As it happens, I haven't read John Grisham, but for the sake of
argument, let us suppose (probably correctly) that there are thousands
of books in the Library of Congress that are better written, more
interesting, more insightful, and more important than The Client or The
Firm. Who is reading them? Far fewer than the number of fans of Chevy
Chase's ill-fated talk show. Will the wonderful Gulliver's Travels
become a best-seller again when it's available for downloading? Well,
maybe a new multimedia version might (if Robin Williams plays Gulliver),
but I doubt that the text version will, unless it somehow gets an amount
of hype equal to the amount spent on the books, movies, and sporting
events now receiving their fifteen minutes of fame.

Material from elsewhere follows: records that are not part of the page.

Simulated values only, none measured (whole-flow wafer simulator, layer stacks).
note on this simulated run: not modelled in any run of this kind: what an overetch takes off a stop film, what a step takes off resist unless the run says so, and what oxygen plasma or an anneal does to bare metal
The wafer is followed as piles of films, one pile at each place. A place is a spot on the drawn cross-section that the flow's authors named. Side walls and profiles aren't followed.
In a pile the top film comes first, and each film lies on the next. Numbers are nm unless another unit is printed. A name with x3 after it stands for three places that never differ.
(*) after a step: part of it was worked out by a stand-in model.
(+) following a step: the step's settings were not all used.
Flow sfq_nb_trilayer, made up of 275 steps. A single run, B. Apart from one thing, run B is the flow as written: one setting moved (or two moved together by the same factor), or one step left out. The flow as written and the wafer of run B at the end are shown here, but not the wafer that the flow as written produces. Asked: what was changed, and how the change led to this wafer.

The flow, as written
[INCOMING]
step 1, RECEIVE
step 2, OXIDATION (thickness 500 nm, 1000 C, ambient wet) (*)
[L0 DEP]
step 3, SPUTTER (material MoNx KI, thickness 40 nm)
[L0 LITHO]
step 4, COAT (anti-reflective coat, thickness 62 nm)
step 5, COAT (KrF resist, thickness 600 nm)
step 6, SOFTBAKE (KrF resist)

In other words, beyond the critical issues of technology and access are
the critical issues of promotion and support. The Andy Warhol "fifteen
minutes of fame" prediction has relevance not only to celebrities but to
things celebrated: movies, books, operating systems, styles of
organization, technology plans, strategies for innovation, policies for
education, and Men's Fall Fashions.

Technology and equitable access to technology are necessary conditions
for effective, sustained communication in the modern world, but they are
not sufficient conditions. Therefore, people who care about improving
education through technology need to care about three things (not just
two): (1) technological infrastructure, (2) quality of content, and (3)
effective promotion and support (dare I use words like "marketing" or
"leadership"?).

Of course, the "All Three" rule applies only to education, not to
entertainment. With entertainment, you need to spend your money on hype;
then, if you have any money left, you need to spend it on technology; if
you still have any money left over, you need to spend it on quality and
content (if, incredibly, you know what those words mean). But we're
speaking now of education. If the third concern (promotion and support)
is given inadequate attention, technology's contribution to education
will be entirely irrelevant.

Let me say it again: I'm talking about education rather than
entertainment. In the case of entertainment, only hype and technology
are necessary, except, apparently, in the case of poor Chevy Chase, for
whom hype and technology were not enough. Which is too bad, because
Chevy's a very bright and funny guy.

At least that's what I think. I'd ask you what you think, but, hey, if
I'm not Chevy Chase, neither are you.